Re: [time-nuts] Super stable BVA Quartz resonators... BVA??
BNeubig@t-online.de said:
The key points which yield the BVA's improved aging are, that - the
whole resonator package is made from quartz, consisting of the
resonationg quartz plate in the middle section and the two mounting &
sealing plaates on top and bottem - you may call it a Hamburger style
;-) - the resonating plate is held through quartz bridges rather than
metal suspensions, thus reducing mounting stress.
Neat. Thanks.
Why is the top domed? I assume flat would be easier to manufacture.
Why is it not symmetrical? If the top is domed, why not the bottom too?
--
These are my opinions, not necessarily my employer's. I hate spam.
Hal Murray wrote:
Why is the top domed? I assume flat would be easier to manufacture.
Why is it not symmetrical? If the top is domed, why not the bottom too?
For a plano-parallel qaurtz resonator the diameter must be at least 60
times larger than the thickness, otherwise the vibration amplitude would
be too high at the edges, and the suspension would damp teh vibration
hence the Q would be lowered. For a 10 MHz 3rd overtone SC-cut you would
need a crystal of 40 to 50 mm diameter!
By making a convex contour, the vibration is trapped in the center of
the plate, and therefore the Q keeps high (and other parameters improve
also).
Bi-convex contours are more difficult to manufacture, as it is required
that the symmetry axis of the upper and lower contour must coincide.

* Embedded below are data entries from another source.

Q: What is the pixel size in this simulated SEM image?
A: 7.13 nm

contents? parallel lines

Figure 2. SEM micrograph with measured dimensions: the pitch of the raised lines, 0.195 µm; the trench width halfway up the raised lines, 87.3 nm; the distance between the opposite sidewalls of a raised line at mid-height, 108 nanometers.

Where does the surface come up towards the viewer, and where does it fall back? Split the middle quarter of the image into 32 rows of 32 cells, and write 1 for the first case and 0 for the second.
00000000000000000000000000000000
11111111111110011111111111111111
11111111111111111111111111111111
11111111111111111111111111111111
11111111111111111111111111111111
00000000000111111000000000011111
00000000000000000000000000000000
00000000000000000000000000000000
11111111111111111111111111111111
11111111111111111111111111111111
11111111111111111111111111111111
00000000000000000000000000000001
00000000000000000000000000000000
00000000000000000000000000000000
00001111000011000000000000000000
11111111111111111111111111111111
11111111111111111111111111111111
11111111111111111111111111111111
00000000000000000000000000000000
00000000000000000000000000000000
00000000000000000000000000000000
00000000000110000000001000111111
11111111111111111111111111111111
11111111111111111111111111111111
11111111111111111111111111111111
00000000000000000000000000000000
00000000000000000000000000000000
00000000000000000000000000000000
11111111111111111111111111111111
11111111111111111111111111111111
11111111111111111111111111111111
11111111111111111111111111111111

Also other parameters become worse. For the BVA the manufacturability
would also be much worse as it already is.
Regards
Bernd
DK1AG
Hal Murray wrote:
BNeubig@t-online.de said:
The key points which yield the BVA's improved aging are, that - the
whole resonator package is made from quartz, consisting of the
resonationg quartz plate in the middle section and the two mounting &
sealing plaates on top and bottem - you may call it a Hamburger style
;-) - the resonating plate is held through quartz bridges rather than
metal suspensions, thus reducing mounting stress.
Neat. Thanks.
Why is the top domed? I assume flat would be easier to manufacture.
Why is it not symmetrical? If the top is domed, why not the bottom too?
One surface is convex to facilitate suppression of unwanted harmonics.
Its actually quicker and easier to make a planoconvex "lens" than a
biconvex one.
Bruce
Bernd T-Online wrote:
Hal Murray wrote:
Why is the top domed? I assume flat would be easier to manufacture.
Why is it not symmetrical? If the top is domed, why not the bottom too?
For a plano-parallel qaurtz resonator the diameter must be at least 60
times larger than the thickness, otherwise the vibration amplitude would
be too high at the edges, and the suspension would damp teh vibration
hence the Q would be lowered. For a 10 MHz 3rd overtone SC-cut you would
need a crystal of 40 to 50 mm diameter!
By making a convex contour, the vibration is trapped in the center of
the plate, and therefore the Q keeps high (and other parameters improve
also).
Bi-convex contours are more difficult to manufacture, as it is required
that the symmetry axis of the upper and lower contour must coincide.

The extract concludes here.